# Thread: Primitive of 1 / (1 - \sin a x)^2

1. ## Primitive of 1 / (1 - \sin a x)^2

Here we are again -- let's get cracking on some of these hard integrals again!

Number 358 in my source work:

$\int \frac {\mathrm d x} {\left({1 - \sin a x}\right)^2}$

which has to be demonstrated to be equal to:

$\frac 1 {2a} \tan \left({\frac \pi 4 + \frac {a x} 2}\right) + \frac 1 {6 a} \tan^3 \left({\frac \pi 4 + \frac {a x} 2}\right) + C$

I tried a Weierstrass substitution: $u = \tan \frac {a x} 2$ but ended up with the horrible:

$\frac 2 a \int \frac {\left({u^2 + 1}\right) \ \mathrm d u} {\left({u - 1}\right)^4}$

which doesn't look like it's going in the right direction.

I also tried integration by parts, setting both $u$ and $\mathrm d v$ to $\frac 1 {1 - \sin a x}$ but got no further than:

$\frac 1 {1 - \sin a x} \left({\frac 1 a \tan \left({\frac \pi 4 + \frac {a x} 2}\right)}\right) - \int \left({\frac 1 a \tan \left({\frac \pi 4 + \frac {a x} 2}\right)}\right) \left({\frac {a \cos a x} {\left({1 - \sin a x}\right)^2} }\right) \ \mathrm d x$

... which looks horrible and I haven't had the courage to take it further down that route.

I tried a few substitutions but they didn't look promising either.

Any hints as to how this may be attacked?

2. ## Re: Primitive of 1 / (1 - \sin a x)^2

Try multiplying top and bottom by $(1+\sin ax)^2$

3. ## Re: Primitive of 1 / (1 - \sin a x)^2

Originally Posted by Jester
Try multiplying top and bottom by $(1+\sin ax)^2$
Looks tractable. I have integrals with $\cos^4$ on the bottom and various quantities of sine on the top which should be easy enough. Working through them presently.

4. ## Re: Primitive of 1 / (1 - \sin a x)^2

Originally Posted by Jester
Try multiplying top and bottom by $(1+\sin ax)^2$
THis gets me to:
$\frac {-2 \sin a x} {3 a \cos^3 a x} + \frac 1 {3 a} \tan a x + \frac 2 {3 a \cos^3 a x}$
from which I haven't got a clue as to how to get to:
$\frac 1 {2a} \tan \left({\frac \pi 4 + \frac {a x} 2}\right) + \frac 1 {6 a} \tan^3 \left({\frac \pi 4 + \frac {a x} 2}\right)$

Presumably there are half-angle substitutions to be used, but one supposes there's an easier way to get there without going through this admittedly perfectly legitimate solution.

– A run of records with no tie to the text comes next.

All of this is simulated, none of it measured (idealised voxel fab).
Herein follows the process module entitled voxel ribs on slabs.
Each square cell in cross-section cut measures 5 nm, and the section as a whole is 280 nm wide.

However, the form of the solution suggests that there may be integrations of secants to be found, as:
$\int \sec a x = \tan \left({\frac \pi 4 + \frac {a x} 2}\right)$

but I haven't been able to find it.

The reason I am going through this particular exercise is specifically to validate the results in this source work. Some of them appear to be wrong, and I want to make sure I know precisely where the errors are before I can recommend it as a learning aid.

5. ## Re: Primitive of 1 / (1 - \sin a x)^2

Originally Posted by Matt Westwood
THis gets me to:
$\frac {-2 \sin a x} {3 a \cos^3 a x} + \frac 1 {3 a} \tan a x + \frac 2 {3 a \cos^3 a x}$
from which I haven't got a clue as to how to get to:
$\frac 1 {2a} \tan \left({\frac \pi 4 + \frac {a x} 2}\right) + \frac 1 {6 a} \tan^3 \left({\frac \pi 4 + \frac {a x} 2}\right)$

Presumably there are half-angle substitutions to be used, but one supposes there's an easier way to get there without going through this admittedly perfectly legitimate solution.

However, the form of the solution suggests that there may be integrations of secants to be found, as:
$\int \sec a x = \tan \left({\frac \pi 4 + \frac {a x} 2}\right)$

but I haven't been able to find it.

The reason I am going through this particular exercise is specifically to validate the results in this source work. Some of them appear to be wrong, and I want to make sure I know precisely where the errors are before I can recommend it as a learning aid.

D'oh!!!

This is rubbish, of course:

$\int \sec a x = \tan \left({\frac \pi 4 + \frac {a x} 2}\right)$

the correct statement is:

$\int \sec a x = \ln \left\vert{\tan \left({\frac \pi 4 + \frac {a x} 2}\right)}\right\vert$

6. ## Re: Primitive of 1 / (1 - \sin a x)^2

Actually I think I may have got this:

$\dfrac 1 {1 - \sin x} = \dfrac 1 2 \sec^2 \left({\dfrac \pi 4 + \dfrac x 2}\right)$

and take it from there.

7. ## Re: Primitive of 1 / (1 - \sin a x)^2

Looking at the answer (and more specifically the argument) I would suggest trying the substitution

$ax = 2u - \dfrac{\pi}{2}$

Funny, after using a trig identity, the integral becomes fairly easy.

8. ## Re: Primitive of 1 / (1 - \sin a x)^2

Originally Posted by Jester
Looking at the answer (and more specifically the argument) I would suggest trying the substitution

$ax = 2u - \dfrac{\pi}{2}$

Funny, after using a trig identity, the integral becomes fairly easy.
That's definitely worth a go, as a second method of solution.

Many thanks.

Now there's a whole load of similar integrals which will come tumbling. Always good to get a new technique on these things.